Storytelling with data visualization is still very much in its “Wild West” phase, with journalism outlets blazing new paths in exploring the burgeoning craft of integrating the testimony of data together with compelling narrative. Leaders such as The News York Times create impressive data-driven presentations like 512 Paths to the White House (seen above) that weave complex information into a palatable presentation. But as I look out at the kinds of meetings where data visualizers converge, like Eyeo, Tapestry, OpenVis, and the infographics summit Malofiej, I realize there’s a whole lot of inspiration out there, and some damn fine examples of great work, but I still find it hard to get a sense of direction — which way is West, which way to the promised land?
And it occurred to me: We need a science of data-visualization storytelling. We need some direction. We need to know what makes a data story “work”. And what does a data story that “works” even mean?

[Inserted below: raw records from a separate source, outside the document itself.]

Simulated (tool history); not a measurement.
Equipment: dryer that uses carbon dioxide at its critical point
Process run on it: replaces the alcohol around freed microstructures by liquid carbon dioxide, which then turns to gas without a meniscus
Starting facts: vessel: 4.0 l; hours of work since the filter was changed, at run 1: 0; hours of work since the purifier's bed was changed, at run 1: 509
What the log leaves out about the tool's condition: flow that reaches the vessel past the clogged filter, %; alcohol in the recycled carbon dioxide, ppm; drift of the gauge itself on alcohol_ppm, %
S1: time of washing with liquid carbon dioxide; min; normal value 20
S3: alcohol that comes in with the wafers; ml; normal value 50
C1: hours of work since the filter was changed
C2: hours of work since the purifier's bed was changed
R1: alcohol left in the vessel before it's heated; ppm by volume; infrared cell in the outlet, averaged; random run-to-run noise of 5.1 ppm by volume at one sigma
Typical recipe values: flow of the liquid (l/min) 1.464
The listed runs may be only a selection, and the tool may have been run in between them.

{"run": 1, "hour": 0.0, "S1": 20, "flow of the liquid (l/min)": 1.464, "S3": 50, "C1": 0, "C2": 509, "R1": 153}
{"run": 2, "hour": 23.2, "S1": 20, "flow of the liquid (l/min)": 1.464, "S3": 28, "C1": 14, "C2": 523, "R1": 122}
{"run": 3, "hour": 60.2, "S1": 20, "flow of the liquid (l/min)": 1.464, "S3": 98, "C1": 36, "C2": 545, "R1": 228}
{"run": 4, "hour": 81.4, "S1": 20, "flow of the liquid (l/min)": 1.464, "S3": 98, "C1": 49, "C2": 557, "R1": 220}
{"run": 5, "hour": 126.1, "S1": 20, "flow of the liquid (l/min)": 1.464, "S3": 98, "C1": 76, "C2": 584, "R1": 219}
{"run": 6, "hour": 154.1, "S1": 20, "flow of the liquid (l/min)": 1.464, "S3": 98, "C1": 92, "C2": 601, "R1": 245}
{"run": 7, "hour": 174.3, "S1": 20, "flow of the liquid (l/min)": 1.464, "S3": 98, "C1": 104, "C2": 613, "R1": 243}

Examples abound, and while we have theories for color use, visual salience and perception, and graph design that suggest how to depict data efficiently, we still don’t know, with any particular scientific rigor, which are better stories. At the Tapestry conference, where I attended, journalists such as Jonathan Corum, Hannah Fairfield, and Cheryl Phillips whipped out a staggering variety of examples in their presentations. Jonathan, in his keynote, talked about “A History of the Detainee Population” an interactive NYT graphic (partially excerpted below) depicting how Guantanamo prisoners have, over time, slowly been moved back to their country of origin. I would say that the presentation is effective. I “got” the message. But I also realize that, because the visualization is animated, it’s difficult to see the overall trend over time — to compare one year to the next. There are different ways to tell this story, some of which may be more effective than others for a range of storytelling goals.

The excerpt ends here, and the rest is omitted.